Meridian Star

November 5, 2012

Arts and craft show thrives after 28 years

By Michael Stewart / Executive Editor
The Meridian Star

MERIDIAN —     This weekend marked the 28th year for the Annual Homemakers Arts and Crafts Show and Sale, held Saturday and Sunday at the Frank Cochran Center in Highland Park.

    When the craft show and sale debuted nearly three decades ago, it was a means for area housewives to make extra money off their crafts and baked goods, said Patty Swearingen, county director for the Mississippi State University Extension Service

    "Most of the women work now," Swearingen said. "Some of them still use it as a way to make a little money before Christmas."

    Saturday an estimated 1,100 shoppers browsed the 120 vendor booths at Highland Park. On Sunday, early morning rain pushed most of the vendors inside where booths were lined with, among other things, jams, pies, birdhouses and jewelry — all homemade.

    Meridian residents Faye and Bill Latham were among the shoppers.

    Faye Latham said she liked the fact that the items for sale are unique.

    "I think it is fantastic," Faye Latham said of the work involved in making the items on display. "It shows a a sign of love and patience."

    Judy Harwell has been with the homemakers group for 25 years. She said although the membership has changed since that time, the organization has thrived.

    Swearingen agreed. This year's craft sale was one of the largest in the event's history.

    "We posted it on Facebook and that brought a lot of younger people in," Swearingen said.

    The event also serves as the group's annual fundraiser. Proceeds from booth rentals and a $1 admission fee benefit Care Lodge, LOVE's Kitchen, Hope Village for Children and Feed By Faith.

    Swearingen anticipated the group will raise about $3,500 for local charities from the two-day event.

    The Crafty Ole Ladies group from College Park United Methodist Church were selling baked goods, ceramics and jewelry.

    Puchuta resident Queen Bradley was selling colorful wreaths that she first began making years ago as a hobby.

    "I just started doing it one day and it kept getting bigger and bigger," Bradley said.
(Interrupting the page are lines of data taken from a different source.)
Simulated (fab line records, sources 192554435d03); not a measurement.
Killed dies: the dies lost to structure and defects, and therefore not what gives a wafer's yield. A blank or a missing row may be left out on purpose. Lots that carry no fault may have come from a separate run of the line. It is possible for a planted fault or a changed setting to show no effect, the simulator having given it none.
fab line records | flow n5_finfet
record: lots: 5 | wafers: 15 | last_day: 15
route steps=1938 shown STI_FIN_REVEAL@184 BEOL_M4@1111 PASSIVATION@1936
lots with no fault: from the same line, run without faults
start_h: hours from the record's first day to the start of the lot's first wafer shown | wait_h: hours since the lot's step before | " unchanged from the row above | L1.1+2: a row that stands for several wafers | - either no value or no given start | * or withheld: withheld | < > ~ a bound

    Collinsville residents Jimmie Carol Pete and Ferd Ward Buntyn were selling embroidered items that ran the gamut from T-shirts, to towels and bookmakers.

    Specialty Designs by Jimmie Carol & Fern is run out of a dining room and was started in February as a way for the women to stay at home with their retired husbands, Pete said.

    "I sold my baby grand piano to buy the sewing machine," Pete said.